3D View and Some Calculations Start

And here we have the NEW layout. (Again.) But I'm not changing it anymore. Promise. I've already started doing some calculations (which are beneath the picture), and even though they don't quite add up (for reasons explained below), I'm really happy with this very generic-inspired yet unique design. I really kept it close to the drawn layout as in the previous post, though I had to change a number of heights as we wouldn't want any track to hit other track because, well, it wouldn't be good.

3d view of the layout, taken from the previous post's sketched layout. And yes, there WILL be supports, just haven't put them in yet in case I need to alter anything as they make it so painful.

So, beginning calculations.
What's the first thing people ask about a roller coaster? "How fast does it go!?" And in order to find the velocity, we need to know a number of other things.

I'm looking at the entire train as a particle for right now, which could cause a number of errors as it's much larger than a particle. (The other way to look at something is a "rigid body". A particle has negligible size, which...this does not.) But just to sort of get a feel, this is how I'm doing it for right now. Assuming an average weight of 1400 [lb] per 2-across car (estimated from Philadelphia Toboggan Coasters, Inc website), at 6-cars per train, the weight of one train is approximately 8400 [lb].

Since velocity is the integral of acceleration, and we know the acceleration (GRAVITY!) we can find an equation for velocity. Now, this acceleration does not take into account the 5 [mph] lift speed, simply because the acceleration is 0 once the train reaches its 5 [mph]. If it were accelerating, it would be increasing speed all the way up the lift. So the acceleration is 31.17 [ft/s^2]. The equation (v = v0 - a*t) becomes v = 7.33 - 32.17t. The 7.33 is simply the 5 [mph] lift speed converted to [ft/s].

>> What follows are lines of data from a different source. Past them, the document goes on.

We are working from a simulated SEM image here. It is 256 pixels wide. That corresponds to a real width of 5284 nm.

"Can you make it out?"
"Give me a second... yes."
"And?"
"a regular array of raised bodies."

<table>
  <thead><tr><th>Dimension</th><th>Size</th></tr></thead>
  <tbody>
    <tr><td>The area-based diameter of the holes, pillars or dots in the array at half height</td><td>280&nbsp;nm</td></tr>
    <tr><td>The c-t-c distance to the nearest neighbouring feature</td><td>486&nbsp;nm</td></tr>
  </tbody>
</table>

After getting the position equation (y = y0 + v0*t - a*t^2), we know that the coaster's hill bottoms out at 9.5 feet above ground. We can then solve for t in the position equation, plug that into the velocity equation and get a velocity of the train at the bottom of the first hill. After doing this, we get t = 1.907 [s] and v = 54.018 [ft/s] which converts to just over 79 [mph]. This does NOT seem right for a coaster only 112 feet tall. So what could have gone wrong?

Well, for one, there's no friction accounted for, and as I stated before, I've considered this as a particle, which it clearly isn't, and I should likely get something more accurate when I consider the train as a rigid body.

Until the next update!

So I've decided to scrap that other layout because it was giving me far too much of a headache trying to deal with scales and accurate heights and radii and things. The new much simplified, much condensed, much smaller, much more model-centric layout:

Now I'm working on the side-profile, then I'll be doing calculations on potential & kinetic energy, speed/velocity, acceleration, g-forces on the rider, and I suppose I'll have to do some support stresses.

When I chose this project I just sort of pictured that I'd make a NoLimits coaster, and boom it'd basically be done. NOPE. I WAS VERY WRONG.

Anyway, this is the latest update for all zero of you following along!

Layout

Here is the picture of the layout in an editor view. Quite a simple out-and-back style. The "out" part is basically just hills, whereas the "back" part is more about disorientation and transitions and bits of airtime. And lots of crossovers/unders.

Nitrogen:

Update

I completely forgot I even had a blog for this, hahahaha. Anyway, the virtual model is done for the ride, which I've renamed "Nitrogen" to keep it sort of generic and useless.

I'm having difficulty with the scale I want to use as I was originally thinking a 1":5' scale (That's one inch on the model equals five feet in real life) but as the ride's footprint is about 1350 feet long, it would make the model about 22 and a half feet long; which is ridiculous. So I thought a 1:8' scale would be ok, but then the numbers seem all weird and it's still quite long. Then I thought a 1:10' scale would work, as that'd make the model 11 feet long, but the ride is only 120' tall, so that means the model would only be one foot tall and 11 feet long; which makes it look odd.

Not to mention that if I decide to use wood to create the model then that means I'd have to find appropriately scaled wood for supports and track and very tiny coaster cars.

So there's one dilemma. Another is what I'm making the model out of. I'm leaning towards wood just because it'd be cool to see it fully realized, but it would be incredibly time-consuming, expensive, and would create a big hassle to try and figure out how the trains should stay on the track. (Though I was thinking of notching out and laminating/plastic coating the track and have slots that ball bearings attached to the cars are inserted into? Like this: |_| only sideways with a fin and ball bearing in there. But that'd have to be a lot of notching.)

Another option I've been thinking about is K'nex? However tacky and ridiculous that may sound, it makes the physics physically visible (rather than simulated on a computer screen) simply and fairly cheap. Though, looks and an accurate scale are the downfalls to this choice of model building.

Similarly, something called "spacerails" would not be accurate or visually pleasing but would get the point across.

I think I need to just contact my professor and see what he says about the material. Once I get more time I'll look into model-train scales (something called H0 or HO scale) and see what that's about. I think if worse comes to worst, I'll have to do with creating a non-working model, but if at all possible, I'd really like to get a working one just to say I did it. This is literally the biggest commitment and project I've ever done.

Looking forward to seeing this thing take shape!